And a certain man was there, which had an infirmity thirty and eight years. When Jesus saw him lie, and knew that he had been now a long time in that case, he saith unto him, Wilt thou be made whole? The impotent man answered him, Sir, I have no man, when the water is troubled, to put me into the pool: but while I am coming, another steppeth down before me. Jesus saith unto him, Rise, take up thy bed, and walk. And immediately the man was made whole, and took up his bed, and walked: and on the same day was the sabbath. The Jews therefore said unto him that was cured, It is the sabbath day: it is not lawful for thee to carry thy bed. He answered them, He that made me whole, the same said unto me, Take up thy bed, and walk. Then asked they him, What man is that which said unto thee, Take up thy bed, and walk? And he that was healed wist not who it was: for Jesus had conveyed himself away, a multitude being in that place. Afterward Jesus findeth him in the temple, and said unto him, Behold, thou art made whole: sin no more, lest a worse thing come unto thee. The man departed, and told the Jews that it was Jesus, which had made him whole. And therefore did the Jews persecute Jesus, and sought to slay him, because he had done these things on the sabbath day. But Jesus answered them, My Father worketh hitherto, and I work. Therefore the Jews sought the more to kill him, because he not only had broken the sabbath, but said also that God was his Father, making himself equal with God. (John 5:5-18)

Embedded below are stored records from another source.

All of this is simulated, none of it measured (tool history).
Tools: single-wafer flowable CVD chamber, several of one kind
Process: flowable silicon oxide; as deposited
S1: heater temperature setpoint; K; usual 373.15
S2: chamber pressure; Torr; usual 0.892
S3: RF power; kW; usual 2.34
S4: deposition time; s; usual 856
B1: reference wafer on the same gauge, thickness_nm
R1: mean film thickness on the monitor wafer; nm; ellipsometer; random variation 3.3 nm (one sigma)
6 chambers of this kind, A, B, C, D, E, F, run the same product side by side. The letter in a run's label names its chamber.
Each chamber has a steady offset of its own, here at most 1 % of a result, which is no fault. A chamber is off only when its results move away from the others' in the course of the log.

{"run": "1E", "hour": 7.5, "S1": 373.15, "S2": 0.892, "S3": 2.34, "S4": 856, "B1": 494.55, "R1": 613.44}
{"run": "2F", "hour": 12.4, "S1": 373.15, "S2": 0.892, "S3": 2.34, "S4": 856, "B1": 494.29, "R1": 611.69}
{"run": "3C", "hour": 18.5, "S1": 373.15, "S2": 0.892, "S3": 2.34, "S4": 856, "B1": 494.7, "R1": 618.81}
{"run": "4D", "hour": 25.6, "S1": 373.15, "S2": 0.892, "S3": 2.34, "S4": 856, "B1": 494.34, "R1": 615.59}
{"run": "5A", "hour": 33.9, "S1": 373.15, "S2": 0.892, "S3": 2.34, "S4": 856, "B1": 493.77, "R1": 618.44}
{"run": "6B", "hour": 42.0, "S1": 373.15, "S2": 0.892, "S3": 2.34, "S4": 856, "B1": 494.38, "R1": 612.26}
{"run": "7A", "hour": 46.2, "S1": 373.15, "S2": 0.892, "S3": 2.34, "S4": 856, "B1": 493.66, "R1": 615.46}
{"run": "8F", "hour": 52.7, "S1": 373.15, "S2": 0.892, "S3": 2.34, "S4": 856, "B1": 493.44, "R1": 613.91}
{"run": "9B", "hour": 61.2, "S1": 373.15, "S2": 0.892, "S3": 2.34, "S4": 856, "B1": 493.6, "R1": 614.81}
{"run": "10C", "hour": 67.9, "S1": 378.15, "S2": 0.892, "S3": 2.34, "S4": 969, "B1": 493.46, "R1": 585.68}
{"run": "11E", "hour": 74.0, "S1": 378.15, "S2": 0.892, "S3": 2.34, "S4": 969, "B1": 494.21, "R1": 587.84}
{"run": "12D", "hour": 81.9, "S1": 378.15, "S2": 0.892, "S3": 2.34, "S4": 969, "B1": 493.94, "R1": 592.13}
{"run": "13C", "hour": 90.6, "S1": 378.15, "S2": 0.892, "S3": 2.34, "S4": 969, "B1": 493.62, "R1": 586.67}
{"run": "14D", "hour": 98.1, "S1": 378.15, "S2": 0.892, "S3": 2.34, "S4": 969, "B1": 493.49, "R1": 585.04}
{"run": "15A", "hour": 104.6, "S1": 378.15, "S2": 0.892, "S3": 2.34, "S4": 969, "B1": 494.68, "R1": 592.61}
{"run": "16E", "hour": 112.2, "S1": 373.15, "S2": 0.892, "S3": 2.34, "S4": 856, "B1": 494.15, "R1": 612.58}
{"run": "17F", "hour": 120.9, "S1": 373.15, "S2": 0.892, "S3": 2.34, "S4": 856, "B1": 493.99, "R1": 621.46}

In the John 5:17 verse, Jesus intent is to demonstrate to the Jews that He is not guilty of breaking the Sabbath and He does so using a series of arguments that we will explore. In verse 17, Jesus’ argument is as follows:
a) God is my Father
b) My Father works on the Sabbath
c) I also therefore work on the Sabbath
Statement A above is the first claim to Deity that Jesus makes; namely, that He is the Son of God. Regarding this claim, Dr. Thomas L. Constable of Dallas Theological Seminary says:
To the contemporary western mind the idea of “son” connotes a different person, but the ancient eastern mind thought of a “son” as the extension of his father. The word connoted identification with rather than difference from. The ancients considered a good son as one who followed in his father’s footsteps exactly.
Regarding the idea that God’s Son would be equal with God, Dr. John Gill adds the following:
Making himself to be equal with God; to be of the same nature, and have the same perfections, and do the same works; for by saying that God was his Father, and so that he was the Son of God, a phrase, which, with them, signified a divine person, as they might learn from Psalms 2:7 [through verse 12], and by ascribing the same operations to himself, as to his Father, they rightly understood him, that he asserted his equality with him; for had he intended no more, and had they imagined that he intended no more by calling God his Father, than that he was so by creation, as he is to all men, or by adoption, as he was to the Jews, they would not have been so angry with him; for the phrase, in this sense, they used themselves: but they understood him otherwise, as asserting his proper deity, and perfect equality with the Father; and therefore to the charge of Sabbath breaking, add that of blasphemy, and on account of both, sought to put him to death; for according to their canons, both the Sabbath breaker, and the blasphemer, were to be stoned.
Jewish scholar Dr. Arnold Fruchtenbaum, regarding the title “Son of God” states:
Whereas in English usage, the term by itself does not imply deity, it did to the ancient Jewish mind. The name Son of God was very much a Messianic title, and as a Messianic title, it emphasized His deity.
Why would the “ancient” Jews be so certain that the Son of God is also God? Well, in Psalm 2, the Son of God is referred to as God’s Messiah (v.2) and God’s King (v.3). The significance of the title Messiah being applied to the Son of God is huge since later on in Isaiah 9 of the Hebrew scriptures we are not only told that this Messiah is “a Son” Who “is given” to us but also that He is “the mighty God.” Going back to this King of Psalms 2 whom God calls His Son, we are told in verse 8 that God is turning over the dominion and the authority of the whole world to Him. Moreover, God warns that all must submit to Him and that those who refuse will be punished (v.11-12). The chapter ends by instructing the earth to put their trust in this King (v.12).Now as if all this were not enough, in Psalm 24:7-10, of this same King it is asked: Who is this King of glory? In the answer that is given we are emphatically told that this King is YHWH (the Almighty God). Furthermore, in Psalm 45, this same King is called God (v.6), is worshiped (v.11) and is praised for evermore (v.16). That this King is also God was also corroborated by Jeremiah in the 48th chapter and the 15th verse of his book.
So we see that whether one appealed to the ANE’s (Ancient Near East) conception of the Father-Son relationship or whether one appealed directly to what the Tanach (Jewish scriptures) taught about the Son of God, the Jews had rightfully concluded that when Jesus called Himself the Son of God, He was claiming to be equal with God.